In Ahmed and Castenada’s introduction on uprootings and
regroundings, they assert that the privilege of movement is actually evidenced
not by who moves, but by who gets to stay put (7). This theoretical piece
stayed with me while reading Kim’s Adopted
Territory because there was so much power illustrated by the American
parents’ agency in the adoption of their child. In one instance, a couple even
sent a brochure back to Korea with a child’s face circled, thus indicating they
wanted that child, as if shopping out of a magazine. This power of staying
put/remaining on the homefront while mandating the activities of the
marginalized and abroad made me think about the agency and power that is
inherently intertwined with whom is doing the deciding on those who are moving.
For example, the American parents in the aftermath of the Korean War desired to
bring Korean orphans not only into their country, but into their homes. Their
desire and ability to move these children legitimized the children themselves.

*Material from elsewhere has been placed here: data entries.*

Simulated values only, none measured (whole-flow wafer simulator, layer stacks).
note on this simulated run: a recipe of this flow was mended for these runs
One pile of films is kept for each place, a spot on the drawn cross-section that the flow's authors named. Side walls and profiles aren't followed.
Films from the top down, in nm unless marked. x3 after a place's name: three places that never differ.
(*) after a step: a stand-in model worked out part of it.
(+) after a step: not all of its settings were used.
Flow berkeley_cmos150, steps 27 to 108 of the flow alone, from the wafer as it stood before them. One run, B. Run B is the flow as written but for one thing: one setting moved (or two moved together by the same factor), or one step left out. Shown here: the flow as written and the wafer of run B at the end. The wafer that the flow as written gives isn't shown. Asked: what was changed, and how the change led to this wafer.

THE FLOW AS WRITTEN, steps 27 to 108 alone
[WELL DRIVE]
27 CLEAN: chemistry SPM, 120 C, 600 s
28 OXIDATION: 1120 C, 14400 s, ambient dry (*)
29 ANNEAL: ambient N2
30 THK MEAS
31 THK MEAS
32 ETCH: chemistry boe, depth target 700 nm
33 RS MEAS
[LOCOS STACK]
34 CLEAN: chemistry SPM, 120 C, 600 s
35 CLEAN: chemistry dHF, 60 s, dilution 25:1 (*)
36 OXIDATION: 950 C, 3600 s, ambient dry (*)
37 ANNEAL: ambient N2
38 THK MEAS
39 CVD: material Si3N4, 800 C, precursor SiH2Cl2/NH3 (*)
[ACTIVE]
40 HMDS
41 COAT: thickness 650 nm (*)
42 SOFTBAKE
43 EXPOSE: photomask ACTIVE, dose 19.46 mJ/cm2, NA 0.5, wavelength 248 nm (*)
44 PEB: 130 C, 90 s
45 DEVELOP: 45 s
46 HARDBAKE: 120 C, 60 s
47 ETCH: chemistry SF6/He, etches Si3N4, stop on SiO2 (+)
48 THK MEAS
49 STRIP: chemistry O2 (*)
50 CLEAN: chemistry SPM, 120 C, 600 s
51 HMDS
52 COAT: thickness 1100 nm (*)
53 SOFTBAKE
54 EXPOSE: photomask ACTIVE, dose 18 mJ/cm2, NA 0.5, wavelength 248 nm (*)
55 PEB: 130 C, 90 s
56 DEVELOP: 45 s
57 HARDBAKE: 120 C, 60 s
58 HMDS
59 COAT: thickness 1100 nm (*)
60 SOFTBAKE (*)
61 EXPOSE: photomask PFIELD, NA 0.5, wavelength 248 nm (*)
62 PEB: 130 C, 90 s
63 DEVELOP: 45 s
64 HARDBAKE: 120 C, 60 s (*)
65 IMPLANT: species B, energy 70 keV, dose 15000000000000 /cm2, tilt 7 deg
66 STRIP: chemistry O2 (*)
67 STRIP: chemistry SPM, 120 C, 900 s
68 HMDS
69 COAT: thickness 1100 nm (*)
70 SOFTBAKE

Conversely, the current situation with Mexican children refugees is quite the
opposite; in general, Americans (parents or not) want these children neither in
their country nor in their homes. Why? Are not both groups of children products
of American war, capitalism, and imperialism? Are not both groups of children
without “proper” parents? Not to ignore the racialized piece of this
conversation, but the main reason that the latter group is not seen as
legitimate is because those with agency and power do not desire to move these
children. This is not to suggest that racial reasons have nothing to do with
the lack of desire to accommodate Mexican children refugees, but it is not the
only informant of this viewpoint.
This
visibility of race is a fact that Kim explores in Part I of her book; after
considering the readings altogether it would appear as if the visibility of
race is parallel to the visibility of “not being at home.” Kim reflects on this
a few times in the first half – Ulysse style??—when she talks about how the
Korean adoptees do not know she is not an adoptee until she tells them. Mohanty
also mentions this in her piece when she discusses how people would constantly
ask her when she was going home (126). This assumed separation of home is
synonymous with “out of placeness,” just like the semantics in the language
surrounding Korean adoptees. Kim writes about “orphan” and “motherland” as
words that infantilize and remove agency from the now adult adoptees, yet some
of the adoptees themselves use these words (136-7). This verbal and visual
suggestion of displacement seems to foster what Kim describes as a “model of
kinship that is not exclusive but additive, transnational, and expansive” (95).
This leads me to wonder: the authors dealing with these topics seems to always
include some sort of personal narrative and/or experiences (home-building,
meaning-making, world-making). With this in mind, is it possible to
de-personalize the concent of home? If so or if not, what does this mean for
studies of kinship and belonging?
Mohanty mentioned that when she did
go home, she was criticized for not being able to understand the problems of
home (131). I am anxious to see if this scenario plays out in the same way for
the Korean adoptees when they visit Korea in Part II.